System failures in large scaled computer systems can lead to a huge economic or critical social loss. Checkpointing and rollback recovery is a commonly used solution for improving the dependability of file systems, and is regarded as a low-cost environment diversity technique from the standpoint of fault-tolerant computing. Especially, when the file system to write and/or read data is designed in terms of preventive maintenance, checkpoint generations can back up occasionally or periodically the significant data on the primary medium to the safe secondary medium, and can play a significant role to limit the amount of data processing for the recovery actions after system failures occur. If checkpoints are frequently taken, a larger overhead by checkpointing itself will be incurred. Conversely, if checkpoints are seldom placed, a larger recovery overhead after a system failure will be required. Hence, it is important to determine the optimal checkpoint sequence taking account of the trade-off between two kinds of overhead factor above. Since the system failure phenomenon under uncertainty is described by a probability distribution, called the system failure time distribution, the optimal checkpoint sequence should be determined based on any stochastic model [1], [2], [3], [4], [5].

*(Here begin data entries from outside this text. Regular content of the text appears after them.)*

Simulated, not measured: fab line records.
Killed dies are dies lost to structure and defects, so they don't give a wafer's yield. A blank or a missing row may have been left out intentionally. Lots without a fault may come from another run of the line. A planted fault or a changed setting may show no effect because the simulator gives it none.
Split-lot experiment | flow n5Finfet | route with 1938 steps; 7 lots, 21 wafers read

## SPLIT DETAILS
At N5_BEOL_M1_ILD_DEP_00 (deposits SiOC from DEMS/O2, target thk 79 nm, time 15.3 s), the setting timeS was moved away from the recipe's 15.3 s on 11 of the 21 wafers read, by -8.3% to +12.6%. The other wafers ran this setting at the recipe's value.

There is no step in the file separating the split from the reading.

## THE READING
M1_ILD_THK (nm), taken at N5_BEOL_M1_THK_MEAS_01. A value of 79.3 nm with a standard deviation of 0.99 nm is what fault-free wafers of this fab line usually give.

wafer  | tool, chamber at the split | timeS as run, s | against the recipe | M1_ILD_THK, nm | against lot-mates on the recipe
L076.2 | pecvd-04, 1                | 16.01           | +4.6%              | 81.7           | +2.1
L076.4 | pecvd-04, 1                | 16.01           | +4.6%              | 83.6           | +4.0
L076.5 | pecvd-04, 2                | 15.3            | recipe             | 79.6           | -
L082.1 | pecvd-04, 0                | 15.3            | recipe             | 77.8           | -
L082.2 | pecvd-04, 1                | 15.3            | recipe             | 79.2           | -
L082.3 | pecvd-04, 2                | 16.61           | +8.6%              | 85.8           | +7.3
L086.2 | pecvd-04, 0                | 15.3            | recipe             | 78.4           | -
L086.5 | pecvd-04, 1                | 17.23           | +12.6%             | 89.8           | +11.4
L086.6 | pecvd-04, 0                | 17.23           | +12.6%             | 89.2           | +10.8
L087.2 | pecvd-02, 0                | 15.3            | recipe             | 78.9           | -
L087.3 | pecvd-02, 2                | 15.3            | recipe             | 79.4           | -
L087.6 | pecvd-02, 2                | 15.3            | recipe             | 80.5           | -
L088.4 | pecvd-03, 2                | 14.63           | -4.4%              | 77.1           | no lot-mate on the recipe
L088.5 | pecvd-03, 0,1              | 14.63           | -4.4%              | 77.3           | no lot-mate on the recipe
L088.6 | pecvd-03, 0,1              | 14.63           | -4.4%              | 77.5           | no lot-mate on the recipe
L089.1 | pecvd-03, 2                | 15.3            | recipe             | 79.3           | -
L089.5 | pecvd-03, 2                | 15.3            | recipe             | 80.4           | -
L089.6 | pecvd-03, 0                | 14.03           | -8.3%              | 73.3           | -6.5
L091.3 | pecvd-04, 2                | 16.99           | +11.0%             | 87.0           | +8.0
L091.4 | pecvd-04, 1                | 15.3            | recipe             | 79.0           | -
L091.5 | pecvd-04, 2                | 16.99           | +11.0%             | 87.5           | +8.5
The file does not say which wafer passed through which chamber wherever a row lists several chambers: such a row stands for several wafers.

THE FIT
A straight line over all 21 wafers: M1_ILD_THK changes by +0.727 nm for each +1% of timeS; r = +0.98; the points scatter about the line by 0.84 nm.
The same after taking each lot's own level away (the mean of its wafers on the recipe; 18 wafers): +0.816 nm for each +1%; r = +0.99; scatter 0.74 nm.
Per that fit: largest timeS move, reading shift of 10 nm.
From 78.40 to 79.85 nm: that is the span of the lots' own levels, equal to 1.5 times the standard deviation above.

Young [6] obtained the optimal checkpoint interval approximately for the computation restart after system failures. Baccelli [7], Chandy et al. [2], Dohi et al. [8], Gelenbe and Derochette [9], Gelenbe [10], Gelenbe and Hernandez [11], Goes and Sumita [12], Grassi et al. [13], Kulkarni et al. [14], Nicola and Van Spanje [15], Sumita et al. [16] proposed performance evaluation models for database recovery, and calculated the optimal checkpoint intervals which maximize the system availability or minimize the mean overhead during the normal operation. L’Ecuyer and Malenfant [17] formulated a dynamic checkpoint placement problem by a Markov decision process. Ziv and Bruck [18] reconsidered a checkpoint placement problem under a random environment, by taking account of the change of operation circumstance. Vaidya [19] examined the impact of checkpoint latency on overhead ratio for a simple checkpoint model. Recently, Okamura et al. [20] reformulated the Vaidya’s model [19] with a semi-Markov decision process.

On the other hand, some authors discussed the sequential checkpoint placement problems where the checkpoint intervals were not always constant. For instance, in almost all checkpoint models for transaction-based systems [7], [8], [9], [10], [11], [12], [16], it could be proved theoretically that the constant checkpoint intervals maximizing the system availability were better than the independent and identically distributed random checkpoint intervals. For any case, however, the sequential policy with aperiodic checkpoint interval can provide the general framework on the checkpoint placement, because the sequential checkpoint involves the periodic one as a special case. Duda [21] derived a recursive formula satisfying the optimal aperiodic checkpoint sequence maximizing the mean program execution time. Toueg and Babaog˜lu [22] developed a discrete dynamic programming algorithm which mminimizes the expected execution time of tasks placing checkpoints between two consecutive tasks under very general assumptions. Kaio and Osaki [23] and Ling et al. [24] proposed approximate methods to calculate the optimal checkpoint sequence minimizing the expected cumulative operation cost until the system failure.

In the sequential checkpoint placement problem, it is assumed that the system failure time obeys the common probability distribution, i.e. does not always obey the negative exponential distribution. Actually, the non-exponential system failure time distribution with increasing failure rate can be assumed for some real workstation failure data [25]. Also, it is reported that some system failures are caused by software aging such as resource exhaustion and that the system failure time cannot be regarded as an exponentially distributed random variable any more (see e.g.[26]). The sequential checkpoint placement problem is formulated as a complex non-linear optimization problem with unknown number of decision variables. This leads to the computational difficulty to place optimally the aperiodic checkpoint sequence even for a simple centralized system under a criterion of optimality.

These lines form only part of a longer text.